Monday, June 2, 2008

Targeting Religion in Texas

Today a state district judge ordered that the more than 460 children who had been removed from a polygamist sect in Texas be returned to their families. The chief objects of official discussion so far have been, on the one hand, the imminence of child abuse and, on the other, parents' desire to be reunited with their children. Although the sensationalism of the idea that polygamy is alive and well today, in the twenty-first century, has fueled some of the national attention the case has received, religious liberty arguments against the state's actions seem so far to have lain mostly dormant. Yet there is good reason to believe that the state's justifications for acting may contravene the families' First Amendment right to the free exercise of religion.

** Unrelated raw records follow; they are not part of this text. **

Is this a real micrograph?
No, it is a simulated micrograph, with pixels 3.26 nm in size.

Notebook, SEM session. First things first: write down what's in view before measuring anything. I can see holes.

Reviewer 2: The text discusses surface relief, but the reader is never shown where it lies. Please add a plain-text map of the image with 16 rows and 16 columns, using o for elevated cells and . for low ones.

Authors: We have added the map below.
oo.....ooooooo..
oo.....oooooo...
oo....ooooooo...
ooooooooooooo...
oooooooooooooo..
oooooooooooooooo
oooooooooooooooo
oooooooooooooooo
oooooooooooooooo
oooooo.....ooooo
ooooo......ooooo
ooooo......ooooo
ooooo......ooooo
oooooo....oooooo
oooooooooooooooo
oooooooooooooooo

In recent years, the Supreme Court has moved away from rigorously evaluating burdens placed upon individuals' free exercise of religion. Instead, in the 1990 case of Employment Division v. Smith, Justice Scalia explained that "neutral laws of general applicability" would be presumptively valid, even if they did impede a person's ability to engage in practices central to her religion. This rhetoric distinctly recalled the first religious liberty decisions, nineteenth-century cases involving Mormons' assertion of a right to engage in polygamy as part of their religion. In one of those cases, the 1878 decision in Reynolds v. United States, the Court insisted on the validity of general laws against bigamy, and maintained that permitting polygamy would violate the country's "law of social life." To the extent that Smith echoes Reynolds, then, it would not seem to encourage a religious liberty line of resistance to Texas' actions.

Even after Smith though, the Court has insisted that the state cannot single out practices for adverse consequences simply because they arise out of a belief of a particular religious group or religion as such. When a locality tried to restrict certain forms of animal sacrifice because a Santeria church had moved to town, the Court struck down the resulting ordinance in Church of the Lukumi Babalu Aye v. City of Hialeah, determining that it impermissibly targeted religion.

Texas' allegation that it was justified in removing hundreds of children from the ranch in question because they were being raised under an "umbrella of belief that having children at a young age is a blessing" suggests a similarly impermissible targeting of religious belief as well as practice. Although under the current legal regime individuals have little recourse against neutral laws of general applicability, they can assert rights against this kind of singling out of a religious community. While the U.S. Supreme Court, unlike other countries' legal systems, has been largely unwilling to protect religious beliefs and activities on a group basis, it has at least restricted the extent to which the government itself can target religious groups for adverse consequences.

Furthermore, the Court suggested in Smith that it might still be willing to scrutinize more closely religious liberty claims that were brought in conjunction with other assertions of rights--the so-called "hybrid claimms" that Murad Hussain recently discussed in a Note in the Yale Law Journal. The classic example of such a case was that involving Amish parents' contention in Wisconsin v. Yoder that their children should be exempted from the requirement of attending public school past the eighth grade. Rehearsing the history of the Amish and citing the self-sufficiency of their community within the United States, the Court accepted the proposed arrangement. In that context, not only the parents' right to the free exercise of religion but also their fundamental right to raise their children as protected by the Fourteenth Amendment provided the constitutional support for the decision.

The parents at the Texas ranch could have raised similar arguments for the presence in their case of a hybrid claim in their case of religious liberty and parental autonomy. Not only has the state targeted their community for adverse consequences because of the presence of a "pervasive belief system"--what others might describe as religious doctrine--but the result of this targeting has been to curtail the rights of parents within the collectivity to raise their children without a specific showing of parental unfitness or an imminent harm facing the child.

While there may be very good reason for the state to intervene to protect some of the children being reared at the Texas ranch, the government's asserted grounds for acting suggest that it has impermissibly targeted religion. Asking the courts to decide this case based upon the parents' religious liberty claims might have been helpful, if only to illuminate how little we have actually progressed over the past century and a half in understanding the role of religion in our public sphere.